I love the thrill of photographing wildlife, just a bit more than I abhor the frustration of doing it. Invariably when an interesting creature wanders by I have the wrong camera settings, or the wrong lens, or everything packed in my backpack, or some such makes-me-feel-like-a-novice issue that prevents me from making the image I want. Sometimes I feel the best wildlife images I have were the result of the creature simply waiting for me to get my act together!
This guy, for example. I was hiking through a state campground at Tahoe, looking for better vantage points of the lake. Due to the state budget issues California has closed several of their state parks so I literally had the place to myself. After trekking along a ridge overlooking the lake I’d put everything away and was wandering back to where I’d parked the car. These squirrels were chirping away as I passed through, alerting everything to be on the look out for the stranger in town. Not that they seemed overly concerned about it, though, as they kept digging through the ground cover for food and only keeping a casual watch on my progress through their territory.
This one decided to be the appointed watchman, however, climbing to this vantage point where I was always in view but safely at a distance. As a result I was able to not only set up with the tripod, lens and camera settings I wanted (open aperture to blur the background), but was also able to position myself to compose him in front of the bright tree in the background with the darker area to the right. Even though this all took about a minute, squirrels rarely give me that much of their time – they are just too busy making future plans to argue with me about shutter speeds and focal lengths.

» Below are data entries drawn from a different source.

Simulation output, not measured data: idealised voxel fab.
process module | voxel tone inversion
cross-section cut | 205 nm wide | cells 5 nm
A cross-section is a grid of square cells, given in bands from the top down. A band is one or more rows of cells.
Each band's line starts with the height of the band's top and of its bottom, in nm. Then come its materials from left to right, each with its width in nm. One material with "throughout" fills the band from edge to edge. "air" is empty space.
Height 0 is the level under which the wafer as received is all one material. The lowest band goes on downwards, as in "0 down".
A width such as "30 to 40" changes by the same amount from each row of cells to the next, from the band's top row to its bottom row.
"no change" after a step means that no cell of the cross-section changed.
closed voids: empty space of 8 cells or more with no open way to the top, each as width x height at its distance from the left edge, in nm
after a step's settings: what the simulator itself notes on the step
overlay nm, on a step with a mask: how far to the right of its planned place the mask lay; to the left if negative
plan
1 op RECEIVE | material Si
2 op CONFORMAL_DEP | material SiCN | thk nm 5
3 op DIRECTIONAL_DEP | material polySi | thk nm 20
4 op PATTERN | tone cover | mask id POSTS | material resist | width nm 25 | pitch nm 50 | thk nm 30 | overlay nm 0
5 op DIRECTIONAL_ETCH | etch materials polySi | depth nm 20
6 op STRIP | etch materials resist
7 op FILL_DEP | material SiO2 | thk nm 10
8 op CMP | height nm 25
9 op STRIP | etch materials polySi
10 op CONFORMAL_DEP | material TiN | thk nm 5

And I imagine the squirrels in California state parks are working overtime this summer, what with the serious decrease of people to feed them and leave easy pickings behind in the trash areas. Fortunately the woods around Tahoe are little affected by the beetles that are killing off other parts of the western mountain tree cover so there remains enough seeds from various sources to provide them forage for the summer and storage for the winter. At least I’m hoping for that. Hate to see such good subjects have to move somewhere else for a living.